Ho, Sept 10, GNA - Mr Stephen Okrah, Budget Officer of the Ho Municipal Assembly, has urged managements of intermediate technology institutes to be guided by market forces in the design and pricing of their products.
This is because their fabricated metal wares such as mills and graters were far more expensive than similar products made by bigger firms.
Mr Okrah was speaking at the graduation of 75 technical trainees under the Ministry of Manpower Development and Employment's, Skills Training and Employment Placement (STEP) at the GRATIS Foundation in Ho. He said the high prices made it difficult for local government agencies, especially district assemblies, to buy products like litter bins, palm fruit digesters, bagging stands and different types of graters from these centres. Mr Okrah said the Ho Municipal Assembly would provide "start-up" support in the form of tools and equipment under soft terms for the trainees.
Mr George Essien Badoe, the Volta Regional Manager of Gratis Foundation, said the one-year training had equipped the trainees with technical and entrepreneurial skills to become self-employed. Equipment manufactured by GRATIS includes machines for grating cassava and for processing oil palm, vegetable oil, fruit juice, maize, tomato, pepper and cereals.
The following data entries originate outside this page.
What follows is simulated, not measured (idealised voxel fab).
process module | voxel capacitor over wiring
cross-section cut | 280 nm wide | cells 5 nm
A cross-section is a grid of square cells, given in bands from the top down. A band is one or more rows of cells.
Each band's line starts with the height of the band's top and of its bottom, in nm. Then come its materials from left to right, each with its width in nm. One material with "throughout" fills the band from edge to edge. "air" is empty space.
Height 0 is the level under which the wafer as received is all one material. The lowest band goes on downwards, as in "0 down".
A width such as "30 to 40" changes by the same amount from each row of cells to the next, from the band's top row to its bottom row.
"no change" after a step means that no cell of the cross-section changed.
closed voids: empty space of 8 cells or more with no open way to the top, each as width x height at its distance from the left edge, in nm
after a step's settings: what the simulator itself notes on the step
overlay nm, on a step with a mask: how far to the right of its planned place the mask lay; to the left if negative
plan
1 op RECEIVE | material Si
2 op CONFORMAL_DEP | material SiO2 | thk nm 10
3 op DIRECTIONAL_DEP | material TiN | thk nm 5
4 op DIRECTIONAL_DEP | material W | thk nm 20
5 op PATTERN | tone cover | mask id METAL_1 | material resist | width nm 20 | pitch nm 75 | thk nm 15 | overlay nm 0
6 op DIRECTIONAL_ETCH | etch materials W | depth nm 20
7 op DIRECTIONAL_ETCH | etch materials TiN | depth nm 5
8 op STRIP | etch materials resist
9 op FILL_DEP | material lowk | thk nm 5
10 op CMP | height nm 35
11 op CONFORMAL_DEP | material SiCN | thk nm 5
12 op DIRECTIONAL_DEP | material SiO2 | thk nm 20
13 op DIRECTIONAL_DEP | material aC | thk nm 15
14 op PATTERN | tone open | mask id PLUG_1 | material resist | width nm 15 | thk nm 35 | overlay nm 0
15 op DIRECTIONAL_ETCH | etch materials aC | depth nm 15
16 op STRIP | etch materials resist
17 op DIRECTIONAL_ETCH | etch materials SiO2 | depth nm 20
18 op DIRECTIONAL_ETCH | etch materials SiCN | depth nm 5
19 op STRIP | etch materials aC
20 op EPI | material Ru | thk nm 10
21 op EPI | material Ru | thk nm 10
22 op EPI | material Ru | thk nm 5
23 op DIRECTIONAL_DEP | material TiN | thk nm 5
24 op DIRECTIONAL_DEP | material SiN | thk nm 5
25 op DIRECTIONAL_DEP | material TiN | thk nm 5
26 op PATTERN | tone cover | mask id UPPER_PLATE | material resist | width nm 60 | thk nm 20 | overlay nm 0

GRATIS also manufactures sanitation equipment such as garbage push trucks and solid waste containers for district assemblies. Mr Badoe said over 500 women in the Volta Region had been equipped with various skills since 2000 under the GRATIS rural enterprise training project.
A hundred other people had also been trained in metal machining, welding, fabrication, foundry work and woodwork since 1995 while 400 other people, 80 per cent of whom were women, went through the Foundation's four-month batik tie& dye training.